Philadelphia, MS – Segregation seems to fly in the face of every lesson learned from Mississippi's past. Still, for the Choctaw separate schooling is key to maintaining tribal identity.

The opening of the school day sounds much like any other school in America, with the sound of the school bell. And like many students across the U.S., the day starts with the Pledge of Allegiance, but you may not recognize it as such at the Choctaw high school near Philadelphia, Mississippi.

You may be forgiven for not recognizing the Pledge of Allegiance recited during Choctaw language class here at Choctaw Central High on the reservation near Philadelphia. Eighty-five percent of tribal members still speak Choctaw at home, but that number is much lower among the younger generation. Monte Favre , a high-school student who speaks Choctaw fluently, is the exception among his peers.

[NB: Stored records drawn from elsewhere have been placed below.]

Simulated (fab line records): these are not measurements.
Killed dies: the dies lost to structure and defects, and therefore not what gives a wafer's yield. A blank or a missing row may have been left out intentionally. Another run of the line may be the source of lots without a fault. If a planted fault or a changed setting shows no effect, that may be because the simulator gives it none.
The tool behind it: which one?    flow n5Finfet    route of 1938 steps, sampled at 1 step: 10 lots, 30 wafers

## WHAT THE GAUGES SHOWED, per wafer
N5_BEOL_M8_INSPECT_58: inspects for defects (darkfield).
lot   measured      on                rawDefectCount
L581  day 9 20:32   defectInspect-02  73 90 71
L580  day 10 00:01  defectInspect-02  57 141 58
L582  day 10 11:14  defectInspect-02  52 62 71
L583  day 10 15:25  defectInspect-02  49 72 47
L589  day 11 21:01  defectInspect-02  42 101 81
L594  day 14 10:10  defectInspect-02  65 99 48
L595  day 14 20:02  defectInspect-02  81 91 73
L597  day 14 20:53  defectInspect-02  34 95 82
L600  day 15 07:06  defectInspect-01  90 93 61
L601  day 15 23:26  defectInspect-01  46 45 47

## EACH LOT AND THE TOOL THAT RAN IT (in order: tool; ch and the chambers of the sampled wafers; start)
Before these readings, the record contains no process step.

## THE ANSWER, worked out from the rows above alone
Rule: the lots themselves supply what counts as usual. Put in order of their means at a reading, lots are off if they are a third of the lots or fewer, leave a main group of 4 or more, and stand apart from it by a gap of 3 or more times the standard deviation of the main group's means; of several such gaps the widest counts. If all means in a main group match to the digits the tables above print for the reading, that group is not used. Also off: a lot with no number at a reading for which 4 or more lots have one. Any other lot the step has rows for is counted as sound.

"I guess you can say it's the root of our culture, of our tradition. Without the language everything is gone," Favre said.

According to Roseanna Thompson, Choctaw director of education, the tribe is rightfully concerned.

"We started working with the Head Start Centers also. We do an immersion for the little children, because we realized we were losing our Choctaw language and we had to do something quick[ly]," Thompson explains.

In order to enroll at a Choctaw school in Mississippi you need the right pedigree. One quarter Native American to be precise; non-Indians need not apply. Dr. Greg Carlyle, a white Canadian, is the school's principal.

"We're dealing with the preservation of a culture that if different than the culture around. So, I guess it becomes an argument against assimilation," Carlyle says.

In Mississippi, every fourth Native American student in a public high school does not graduate. By contrast, the average Mississippi high school dropout rate hovers just below 17 percent. Sahinna Anderson, a senior at Choctaw Central, tried public school in fourth grade and lasted all of two weeks:

"I just felt like I was an outsider. There was nothing wrong with the people or anything. It's just - I just felt that, you know, I did not belong," Anderson said.

Her classmate, Laettner Johnson, went to a public kindergarten in Newton County. At age five he was just beginning to speak English.

"I started speaking in my own language, which is Choctaw and then the teachers got mad at me ," Laettner says. "Well, really gave me a paddling for speaking it because they said I'm not supposed to say things they don't know. I was like, What did I do wrong?' "

In first grade he transferred to Conahatta Elementary, a Choctaw school, and stayed in the tribal system.

"I liked that because I got to express myself. [Laettner speaks Choctaw] I just said, I'm happy I'm here,' " Laettner says.

Anecdotal evidence aside, statistics show that the Choctaw are on to something. The segregated high school here is proud of their now relatively low dropout rate of just 11 percent, less than half the rate for Native American students in the state's public school system. Principal Carlyle says his Indian students are different from non-native students he taught before.

"They may be more reserved than other students, at least initially," Carlyle says. "And [I] have just found that's through their culture. Just respect for elders and just holding back their thoughts, but they eventually will share them."

Of those who graduated last May, 62 percent went off to college. For the tribe they are a vital investment and are guaranteed a scholarship to the college of their choice. But will they return? Most say they plan to. But sixteen-year-old Lanena John, who wants to become an OB/GYN or lawyer is not necessarily wedded to her native soil. She says she'll be back regularly, though, especially to see her two little sisters:

"I just want, you know, help them see that there is more to life than just the reservation." John continues "And to open up their eyes and open their options, but to let them remember that they are Choctaw. And they should be proud of it."